BOGOTA - Bogota children celebrated their summer reading accomplishments at the Make Your Own Ice Cream party. The hour-long event was organized and sponsored by the Friends of the Bogota Library (FOL).
"The Friends of the Bogota Library recently reformed and we were looking for an end of the summer way to encourage kids to keep reading," said Amy Gufert, an FOL member who led the event. "We thought it would be a way to give back to the library and to the community."
"It is celebrating the reading that the children have done over the summer," said Nikki Spiegel, the children’s coordinator at the library. "We are asking that the kids bring in a list of the books they read, and then they’ll have a party and make their own ice cream."

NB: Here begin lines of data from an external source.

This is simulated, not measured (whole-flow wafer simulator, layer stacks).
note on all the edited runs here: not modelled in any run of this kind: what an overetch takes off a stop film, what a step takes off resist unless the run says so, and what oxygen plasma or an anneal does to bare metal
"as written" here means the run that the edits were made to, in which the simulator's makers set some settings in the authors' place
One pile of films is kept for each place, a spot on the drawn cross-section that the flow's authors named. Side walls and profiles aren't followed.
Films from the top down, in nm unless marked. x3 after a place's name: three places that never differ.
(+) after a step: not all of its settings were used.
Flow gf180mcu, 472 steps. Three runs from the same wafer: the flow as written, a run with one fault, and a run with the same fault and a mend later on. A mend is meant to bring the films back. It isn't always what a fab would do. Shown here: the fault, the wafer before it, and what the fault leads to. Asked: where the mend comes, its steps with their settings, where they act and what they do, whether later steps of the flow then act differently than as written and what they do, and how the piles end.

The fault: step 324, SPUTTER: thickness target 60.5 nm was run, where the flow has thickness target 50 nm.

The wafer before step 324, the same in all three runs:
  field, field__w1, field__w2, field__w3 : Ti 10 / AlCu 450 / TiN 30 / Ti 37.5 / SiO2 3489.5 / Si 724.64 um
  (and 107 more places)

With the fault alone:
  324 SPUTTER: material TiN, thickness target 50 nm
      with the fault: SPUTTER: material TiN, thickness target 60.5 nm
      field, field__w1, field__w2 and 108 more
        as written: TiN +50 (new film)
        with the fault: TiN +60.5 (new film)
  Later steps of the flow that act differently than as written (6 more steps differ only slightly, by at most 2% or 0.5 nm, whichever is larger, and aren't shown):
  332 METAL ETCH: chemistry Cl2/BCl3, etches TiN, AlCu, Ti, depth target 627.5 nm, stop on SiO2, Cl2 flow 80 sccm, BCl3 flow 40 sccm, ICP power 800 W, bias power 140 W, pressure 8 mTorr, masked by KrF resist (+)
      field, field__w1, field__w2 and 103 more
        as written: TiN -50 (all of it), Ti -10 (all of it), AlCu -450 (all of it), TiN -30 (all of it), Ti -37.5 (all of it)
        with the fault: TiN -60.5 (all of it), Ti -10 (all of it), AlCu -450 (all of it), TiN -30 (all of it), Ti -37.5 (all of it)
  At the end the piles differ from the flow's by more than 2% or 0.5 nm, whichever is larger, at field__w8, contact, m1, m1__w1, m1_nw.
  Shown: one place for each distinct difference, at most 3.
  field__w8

At the event, children lined up at a table to receive the ice cream ingredients, including ice, sugar, rock salt, milk and vanilla. The ice along with six tablespoons of salt were placed in a large plastic bag, while a half cup of milk, a quarter teaspoon of vanilla and one tablespoon of sugar went in a smaller bag. The bags were sealed, with the small bag put inside the larger bag. After shaking for five minutes, the children created a tasty ice cream treat, which they could top with gummy bears, M&Ms, sprinkles, and chocolate or strawberry syrups.
"It’s something different," Gufert said of making ice cream. "A lot of times we have ice cream and we eat ice cream, but to actually physically make it adds a whole new element to it. It’s something that from past experiences, kids will remember. They’ll remember that they made that ice cream."
Gufert, a Bogota resident who teaches eighth grade in the Bronx, NY, said she has previously used the make your own ice cream activity in her classroom. Given ice cream’s association with the summertime, the idea worked for the summer reading club, she said.
Around 38 children showed up for the ice cream party, Spiegel said, noting the program’s participants were in preschool to the sixth grade and had read independently or with parents during the summer.
The children kept a log of books they had read in a summer reading passport, which they could get stamped throughout the summer as well as at the event. To attend the celebration, they were expected to fill half of the passport - approximately 10 books, she said.
Spiegel described the event ultimately as a success.
"I think the kids had a ball! They loved it," she said. "I think the kids and adults learned something new."